[lbo-talk] BHO & working-class whites

Jerry Monaco monacojerry at gmail.com
Fri May 16 07:19:18 PDT 2008


On Fri, May 16, 2008 at 7:51 AM, Doug Henwood <dhenwood at panix.com> wrote:


>
> On May 16, 2008, at 6:25 AM, Jerry Monaco wrote:
>
> > But they can't
> > even engage the idea that the U.S. is a terrorist nation. Until
> > they can
> > hear this, until they can unlearn their nationalist education they
> > are lost
> > to the kind of politics that can help to turn the U.S. around.
>
> You think you can undo foundational myths with rational argument?
> Good luck.

To answer your question: No.

But I think you only partially read what I wrote. If you notice I mentioned what Socrates called "turning around". The idea of turning a person around, in the "popular" imagination is mostly represented by Plato's myth of the cave. But I think this was Plato's ex post explanation of Socrates. Socrates seems to have argued that only "lived-experience" can convince a person to "hear" an argument she has been "armored" against. Socrates uses the Greek term for "turning around" often in the dialogues and also in extra Platonic reporting on his life.

Sorry to become philosophical. But in a sense until a person is turned around by a lived-experience -- a strike, a struggle for education, contact with worlds and people outside of her known world -- rational argument is all we have.

My argument with the left Obamaites who should know better is that they believe that the lived experience of a charismatic campaign is somehow equal to a struggle like "Freedom Summer" which was truly transforming. I have often heard this analogy to civil rights movement experience from people who argue that the Obama electoral drive is some kind of "movement." It's ridiculous, as I think you agree. If anything this kind of involvement in electoral politics is a way to integrate into the elite-auxiliary to the ruling class. It is the opposite of being turned around; its a reinforcement of indoctrination. So primarily I think it is useless to argue with the Obama apparatchiks, but it isn't useless to argue with a young person who is excited with politics for the first-time and sees Obama as a new thing.

In the end it always takes more than argument, rational or otherwise. I thought you knew I knew that. But sometimes arguments can plant the seeds. I know it did with some of my friends from high school.

Doug wrote: "I wonder how often Jerry Monaco has tried to divorce people from their delusions. If he's tried a lot I bet his success rate is pretty low."

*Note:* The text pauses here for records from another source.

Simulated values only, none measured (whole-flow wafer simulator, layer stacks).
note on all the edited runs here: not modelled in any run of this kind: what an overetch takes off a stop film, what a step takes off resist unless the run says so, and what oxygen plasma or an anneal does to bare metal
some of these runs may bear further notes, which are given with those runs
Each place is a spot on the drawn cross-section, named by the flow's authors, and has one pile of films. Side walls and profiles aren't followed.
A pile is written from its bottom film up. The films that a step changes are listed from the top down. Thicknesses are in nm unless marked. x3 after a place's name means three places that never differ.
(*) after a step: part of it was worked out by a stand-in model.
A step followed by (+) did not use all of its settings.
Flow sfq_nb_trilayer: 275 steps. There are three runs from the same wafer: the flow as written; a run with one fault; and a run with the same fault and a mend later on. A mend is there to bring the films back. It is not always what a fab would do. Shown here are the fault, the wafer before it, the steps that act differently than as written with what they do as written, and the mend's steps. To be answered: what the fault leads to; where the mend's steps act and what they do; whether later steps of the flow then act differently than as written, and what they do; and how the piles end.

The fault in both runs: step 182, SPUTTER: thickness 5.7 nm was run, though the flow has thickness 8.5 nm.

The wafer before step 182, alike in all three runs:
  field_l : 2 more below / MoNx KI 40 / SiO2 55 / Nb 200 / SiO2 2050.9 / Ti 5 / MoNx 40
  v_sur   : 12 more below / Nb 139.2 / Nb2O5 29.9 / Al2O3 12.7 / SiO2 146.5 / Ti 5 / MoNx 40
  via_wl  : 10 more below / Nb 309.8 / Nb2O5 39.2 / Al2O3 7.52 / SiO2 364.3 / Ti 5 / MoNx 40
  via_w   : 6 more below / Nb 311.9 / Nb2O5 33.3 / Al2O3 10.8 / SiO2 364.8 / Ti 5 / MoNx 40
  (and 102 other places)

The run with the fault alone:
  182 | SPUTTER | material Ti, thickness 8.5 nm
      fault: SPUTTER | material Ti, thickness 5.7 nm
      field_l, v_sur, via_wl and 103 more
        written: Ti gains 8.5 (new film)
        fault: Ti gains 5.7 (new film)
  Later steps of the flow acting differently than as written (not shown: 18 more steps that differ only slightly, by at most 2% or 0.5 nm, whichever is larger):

Well, "there is no success like failure, and failure is no success at all." We always fail. That is the thing about life. It is a chronicle of not succeeding. If we succeeded more than we failed it wouldn't be life, it would be mysticism, or something out of a account of the gods. I used to think that success was some kind of goal but my life in chess and poetry taught me that you never succeed even when you win. The value of chess and poetry is that the failures are their for reviewing, for those who are honest enough to review; they are buried in unplayed variations and other counterfactuals. This is the whole reason why I brought up Bourdeiu's distinction between the "sayable" and the "hearable". Unfortunately when the counterfactuals are not even "sayable" you can misrecognize failure as some kind of great success -- thus comes "the end of history" and other delights.